Croatia were victorious over England in the World Cup semi-finals. After a vastly improved tournament, we assess where it went wrong for the Three Lions.

Firstly as an Englishman and football devotee, I would like to begin by saying congratulations to all Croatia. They were the better team on the night.

Can I also clarify that I will attempt to be as impartial and objective as always; despite how difficult and disheartening it is. Thus ensuring a balanced analysis. Ok, that is the boring statement completed: now down to the football!

On a highly emotional evening – knockouts always are so – was the correct eventuality. However, on paper and form, England’s national side are the superior outfit. By outlining three reasons, I aim to give definitive explanation to their elimination.

Despite vastly overachieving on initial misguided outside expectations and rightly winning the nation’s hearts – Gareth Southgate’s team did not squander the opportunity but missed a chance to lift the globe’s most prestigious trophy. Here is why:

1. Fatigue and injury

Take no credit away from Croatia. A country of four million, with such an inordinate rate of skilled, competitive and quite frankly gifted people per head.

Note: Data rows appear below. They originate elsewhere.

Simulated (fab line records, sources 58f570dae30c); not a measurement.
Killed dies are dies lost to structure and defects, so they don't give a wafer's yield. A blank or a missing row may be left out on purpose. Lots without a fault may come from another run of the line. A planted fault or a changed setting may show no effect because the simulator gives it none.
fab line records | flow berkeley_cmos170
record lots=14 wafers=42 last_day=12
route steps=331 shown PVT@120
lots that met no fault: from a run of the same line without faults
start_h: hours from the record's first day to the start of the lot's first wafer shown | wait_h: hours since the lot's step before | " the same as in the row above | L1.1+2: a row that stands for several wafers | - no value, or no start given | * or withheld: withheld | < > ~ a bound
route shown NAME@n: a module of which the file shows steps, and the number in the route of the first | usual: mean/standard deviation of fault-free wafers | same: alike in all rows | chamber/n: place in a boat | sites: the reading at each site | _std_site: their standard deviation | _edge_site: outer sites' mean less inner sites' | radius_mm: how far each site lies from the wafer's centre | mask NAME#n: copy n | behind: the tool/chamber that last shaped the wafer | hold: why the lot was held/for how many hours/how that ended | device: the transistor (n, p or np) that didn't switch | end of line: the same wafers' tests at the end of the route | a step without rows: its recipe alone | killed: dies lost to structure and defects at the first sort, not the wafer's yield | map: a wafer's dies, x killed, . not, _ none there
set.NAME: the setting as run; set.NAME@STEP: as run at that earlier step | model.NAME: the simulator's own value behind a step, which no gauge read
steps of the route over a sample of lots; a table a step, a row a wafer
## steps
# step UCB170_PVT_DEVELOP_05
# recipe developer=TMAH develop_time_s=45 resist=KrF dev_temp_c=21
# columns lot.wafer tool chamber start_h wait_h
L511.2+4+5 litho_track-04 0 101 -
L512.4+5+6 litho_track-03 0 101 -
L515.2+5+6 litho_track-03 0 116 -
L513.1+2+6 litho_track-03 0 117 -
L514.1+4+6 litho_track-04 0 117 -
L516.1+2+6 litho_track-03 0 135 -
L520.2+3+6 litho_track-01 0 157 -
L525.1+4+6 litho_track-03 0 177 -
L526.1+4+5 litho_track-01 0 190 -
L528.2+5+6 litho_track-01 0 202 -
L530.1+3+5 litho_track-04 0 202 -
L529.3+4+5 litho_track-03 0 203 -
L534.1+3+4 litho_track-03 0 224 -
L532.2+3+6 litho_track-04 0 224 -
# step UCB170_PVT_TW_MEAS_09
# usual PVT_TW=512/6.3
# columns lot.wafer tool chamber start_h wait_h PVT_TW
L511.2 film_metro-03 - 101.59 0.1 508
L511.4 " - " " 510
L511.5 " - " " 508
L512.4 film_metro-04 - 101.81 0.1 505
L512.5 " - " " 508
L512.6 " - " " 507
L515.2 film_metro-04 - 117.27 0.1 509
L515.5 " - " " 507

Most noteworthy was their competing in two 120 minute games, two penalty shootouts and an all-night celebration subsequent to meeting England.

A cited fact in media discussions; as a bonus for Southgate’s side. In reality: Croats are a robust folk, with a now obvious energy, longevity of fitness and endurance.

Croatia’s game plan began similarly to the Colombians’: attrition. Wear the athletic, youngest tournament side down. The attenuation was not combated by the Three Lions or seemingly attended to by their management.

Then, as in the Round of 16, England’s war-weary, fatigued players receive an abrupt switch in style. Suddenly Croatia play swift, quick passes. Along with intelligent through balls, as well as systematically converting play to adept wing-backs; mounting flowing successful wide attacks.


After expectation of low Croat fitness levels and a tremendous free-kick opening goal from Kieran Trippier: fervent outpourings once again spilled on to English Twitter feeds. And open air screening area floors via beer as a medium.

Yet missed chances from Harry Kane and Jesse Lingard first half – in addition to a lack of punitive measures against Dejan Lovren’s dangerous challenges, in particular – left an ominously pessimistic feeling for me.

Second half the Lions began lethargically. Hopes for a rallying team talk concerning a potentially devastating eventuality, evidently did not materialise. Once again, Dele Alli looked injured or unfit.

Defenders could not run, or pass the ball out effectively, whilst being available for the return. Ironically, it was Southgate’s players who ran out of steam or who could not find the desired energy levels to win. They were not overawed by the occasion, contrarily to some opinions.